New Yorker Fiction Review: "Savage Breast" by Elizabeth McKenzie

Issue: Dec. 15, 2014

Story: "Savage Breast"

Author: Elizabeth McKenzie

Rating: $$$

Review: Elizabeth McKenzie's short story "Savage Breast" takes its title from an often misquoted line from William Congreave's play, The Mourning Bride. The original line goes: "Music has charms to soothe a savage breast/To soften the rocks, or bend a knotted oak." While neither Congreave nor his play, written at the end of the 17th century, are remembered today in any but the most academic of literary circles, that particular line about the "savage breast" was destined to become quoted and misquoted a bizillion times throughout the centuries, and to become the subject  of innumerable bar bets and frantic Google searches in the 21st century. I can remember at least twice in my life having to (reluctantly and with great reserve, I assure you) prove someone wrong who insisted the phrase was "savage BEAST" by pulling up the Congreave quote on my computer (in 2004) and on my phone (in 2011). And who can't remember, at least a handful of times, hearing the phrase "soothe the savage beast" in connection with something else, some attempt to placate or ease someone's anger, some other context having nothing to do with music or savage "breasts." Come to think of it, what is a "savage breast" anyway? Laden with that kind of confusion, it's no wonder this story is a surreal, dream-like journey, completely open to interpretation and with a "right" answer that is known and understood by only one person.

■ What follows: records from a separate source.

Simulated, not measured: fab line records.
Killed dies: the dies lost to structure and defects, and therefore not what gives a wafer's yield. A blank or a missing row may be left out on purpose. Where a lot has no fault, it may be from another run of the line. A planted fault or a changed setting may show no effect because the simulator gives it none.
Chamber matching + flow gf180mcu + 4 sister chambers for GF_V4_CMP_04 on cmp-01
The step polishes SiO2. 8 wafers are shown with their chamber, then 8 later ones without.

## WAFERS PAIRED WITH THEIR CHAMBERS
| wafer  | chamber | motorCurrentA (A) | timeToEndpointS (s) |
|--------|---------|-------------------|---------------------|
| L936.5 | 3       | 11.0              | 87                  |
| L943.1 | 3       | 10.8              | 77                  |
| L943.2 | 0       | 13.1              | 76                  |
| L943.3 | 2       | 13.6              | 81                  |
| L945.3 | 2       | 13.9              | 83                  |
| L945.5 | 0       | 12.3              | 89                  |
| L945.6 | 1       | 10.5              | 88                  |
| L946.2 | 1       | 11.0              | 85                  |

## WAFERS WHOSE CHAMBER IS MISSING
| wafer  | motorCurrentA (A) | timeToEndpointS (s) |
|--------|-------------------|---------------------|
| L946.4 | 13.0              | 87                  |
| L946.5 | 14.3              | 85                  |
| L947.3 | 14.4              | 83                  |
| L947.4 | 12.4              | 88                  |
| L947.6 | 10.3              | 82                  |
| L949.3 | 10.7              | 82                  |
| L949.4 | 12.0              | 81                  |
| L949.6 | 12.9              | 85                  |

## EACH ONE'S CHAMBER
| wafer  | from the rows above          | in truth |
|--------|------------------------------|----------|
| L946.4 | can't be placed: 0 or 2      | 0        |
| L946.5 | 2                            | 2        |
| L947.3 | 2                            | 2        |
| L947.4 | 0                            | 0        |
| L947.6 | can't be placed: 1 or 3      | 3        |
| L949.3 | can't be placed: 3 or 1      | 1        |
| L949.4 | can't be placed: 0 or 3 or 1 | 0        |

In "Savage Breast," a woman goes down for an after-work nap, only to find that she's been transported back to her childhood home; however, unlike in a dream, where certain features are heightened, others are muted, and some completely different, the woman finds that she's actually there. Everything is the same: every detail, every piece of furniture, every brick. The only difference is her family are not humans but humanoid "beasts" with hair like sheepdogs. She assumes her old role in the family and remembers the warmth and happiness she felt at that time in her life. That is, until an incident involving the very phrase from the story's title -- "savage breast" -- but from a different book -- causes a disruption in the peace and comfort of the dream-world. What ensues is a complete disruption of that world, as she and her family are whisked away in an evacuation reminiscent of Jews in WWII Poland, or a family of illegal immigrants forced to leave their home in the middle of the night or be deported. It's a strange and inconclusive ending to a strange and inscrutable story.

Yet somehow it works. Too often, readers, and particularly readers of short stories, (myself included) look for a "button" on a story; that decisive moment or "thing" that happens to tie the story up neatly into a bow. Flannery O'Connor was absolutely brilliant at this. Never did a Flannery O'Connor story (that I've read) go without a nice, neat (well, sometimes messy) conclusion. Something happened and you knew the story was officially over. But in the case of "Savage Breast" the story just seems to cease. Having been sucked into a dream, and then having been sucked out of that dream into something more like a nightmare, the main character asks the question: "Hadn't I been glad enough?" And the story is over.

This story succeeds because McKenzie pulls us through two unknown and skewed worlds; it is a travel story without actually being a travel story. As soon as we realize she is in a dream world peopled (beasted?) by alien beings in a familiar setting, we know that all bets are off and so we read that much more closely. At least I did. And when the story's second break with reality comes, all bets are off once again we're now just hoping the earth doesn't get swallowed up by a giant dragon or something. McKenzie accomplishes the feeling of being trapped in a dream; even when it's a comfortable, nice dream, something still feels off. The subconscious is not forgiving terrain.

We, the reader, are left without a definitive conclusion, which in this case is fine, because the trip out of this bizarre world would be clumsy and difficult to write though. You can imagine the main character waking from her nap and seeing a piece of fur on her floor or something unbearably kooky like that, or even deciding to live a more grateful life, but why bother with that? Sometimes a story can simply exist. As it is, "Savage Breast" is a profound meditation on childhood, on perception, on gratitude, and -- at its most elemental -- what it means to be a human being. Now, I can't very well  make a statement like that and not support it. So...in this case...what it means to be a human being is, in one sense: to be constantly ripped from familiar situations we understand -- or at least in which we're comfortable -- and forced onward into the unknown, either by our parents, by circumstance, or even by our own selves later in life; it is a constant lurching forward while longing for something more familiar, like F. Scott Fitzgerald's "boats borne back ceaselessly into the past." How we cope with those separations, that forward movement while backward looking, is part of what defines us as human beings.